Eastham v. Oregon Automobile Insurance Company

542 P.2d 895 | Or. | 1975

542 P.2d 895 (1975)

William W. EASTHAM, Respondent,
v.
OREGON AUTOMOBILE INSURANCE COMPANY, Appellant.

Supreme Court of Oregon, In Banc.[*]

November 20, 1975.

C.S. Emmons, Emmons, Kyle, Kropp & Kryger, Albany, and McMinimee & Kaufman, Tillamook, for respondent.

No appearance contra.

ON REHEARING.

HOLMAN, Justice.

Plaintiff has filed a vigorous petition for rehearing. Running through the petition is the contention that the award by the jury of $50,000 in the original case of plaintiff against Byrd, the insured, forecloses consideration of the apparently reasonable settlement value of that case in determining whether there was sufficient evidence of the insurer's bad faith in the present case to go to the jury. It is this court's opinion that it is not possible to determine intelligently the issue of the insurer's bad faith without consideration of evidence bearing upon the apparent value in settlement of plaintiff's original case against the insured prior to verdict. In the present instance the evidence shows that with full knowledge of all relevant facts as they were subsequently disclosed at trial, everyone, including plaintiff's experienced lawyer, evaluated the case at much less than the policy limits.

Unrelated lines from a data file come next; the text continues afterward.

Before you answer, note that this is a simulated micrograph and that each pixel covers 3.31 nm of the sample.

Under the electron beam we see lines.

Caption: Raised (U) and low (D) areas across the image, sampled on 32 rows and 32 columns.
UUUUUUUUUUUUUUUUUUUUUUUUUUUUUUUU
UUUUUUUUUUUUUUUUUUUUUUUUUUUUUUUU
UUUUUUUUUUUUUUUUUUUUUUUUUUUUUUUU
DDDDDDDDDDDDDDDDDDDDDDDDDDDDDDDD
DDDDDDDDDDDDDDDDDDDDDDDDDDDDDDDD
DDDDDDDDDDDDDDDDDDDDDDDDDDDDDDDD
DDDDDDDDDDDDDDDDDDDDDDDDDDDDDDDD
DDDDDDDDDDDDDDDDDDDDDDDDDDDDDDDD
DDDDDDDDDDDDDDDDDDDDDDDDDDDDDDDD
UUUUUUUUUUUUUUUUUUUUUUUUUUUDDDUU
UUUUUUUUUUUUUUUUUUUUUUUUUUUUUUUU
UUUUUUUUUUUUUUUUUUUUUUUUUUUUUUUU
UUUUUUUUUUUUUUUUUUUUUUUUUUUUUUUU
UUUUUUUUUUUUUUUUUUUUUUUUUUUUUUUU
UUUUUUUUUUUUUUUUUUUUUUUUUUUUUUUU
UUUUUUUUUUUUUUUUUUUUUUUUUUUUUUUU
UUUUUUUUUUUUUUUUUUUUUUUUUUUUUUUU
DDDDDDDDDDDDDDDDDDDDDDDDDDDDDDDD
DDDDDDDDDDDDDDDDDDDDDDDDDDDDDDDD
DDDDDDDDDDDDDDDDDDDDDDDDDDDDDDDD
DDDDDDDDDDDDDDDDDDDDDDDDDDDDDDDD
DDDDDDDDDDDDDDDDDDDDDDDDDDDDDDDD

The petitioner chides the court for deciding the issue on the basis of good faith with no consideration of due care. A careful reading of the leading case in Oregon, Radcliffe v. Franklin Nat'l Ins. Co., 208 Or. 1, 298 P.2d 1002 (1956), leaves one *896 somewhat in doubt although it appears to have adopted the criterion of good faith (as that term is used in this kind of case) in deciding whether to negotiate and/or settle. In Kuzmanich v. United Fire and Casualty, 242 Or. 529, 532, 410 P.2d 812, 813 (1966), we said that "only a decision made by an insurer who exercises due diligence in apprising itself of the material facts is entitled to be considered as made in good faith," citing Radcliffe. There is no contention in this case that defendant did not fully inform itself of the relevant facts. To the contrary, the complaint takes great care in alleging that defendant was in possession of all relevant information and, therefore, should have offered to settle. Most authorities agree there is little difference between the concepts of "good faith" and "due care" where the duty of the insurer, as we stated in our original opinion, is to "act as if there were no policy limits applicable to the claim and as if the risk of loss was entirely its own." See R. Keeton, Liability Insurance and Responsibility for Settlement, 67 Harv.L.Rev. 1136, 1146-48 (1954).

Plaintiff is particularly concerned about the negligence aspect of the case because, as he points out, there is evidence that defendant neither made an offer nor informed Byrd of plaintiff's offer to settle for the policy limits, and contends that these are acts of negligence which necessitate a jury determination. However, as we held in the original opinion and reaffirm here, the court looks at the composite whole of all facts in deciding whether there is sufficient evidence to go to a jury. A plaintiff does not automatically get to a jury by showing there is present the kind of evidence which in some other case was considered probative of negligence or bad faith.

There is often language used in an opinion which, in retrospect, the writer wishes he had not used. Such is the case concerning the language which the writer used in the original opinion wherein he said that the evidence of plaintiff's experts to the effect that the defendant's conduct constituted bad faith "carries no more weight than does testimony in a negligence case that certain acts constituted negligence." That language was not very informative. As plaintiff's attorney points out in his petition, in many negligence situations experts give testimony as to the level of conduct which is considered appropriate in certain circumstances with which the average individual cannot be expected to be familiar. Assuming that the ethics of insurance defense are sufficiently esoteric that the members of the court, or of the jury, may be helped by the opinions of experts on these matters, this court is not bound to follow blindly their testimony in deciding whether certain conduct can be found to be sufficiently outside of appropriate norms that it should be submitted to the jury. If it were otherwise, expert witnesses and not this court would decide what constitutes a prima facie case of bad faith.

The petition for rehearing is denied.

NOTES

[*] McALLISTER and TONGUE, JJ., did not participate in this decision.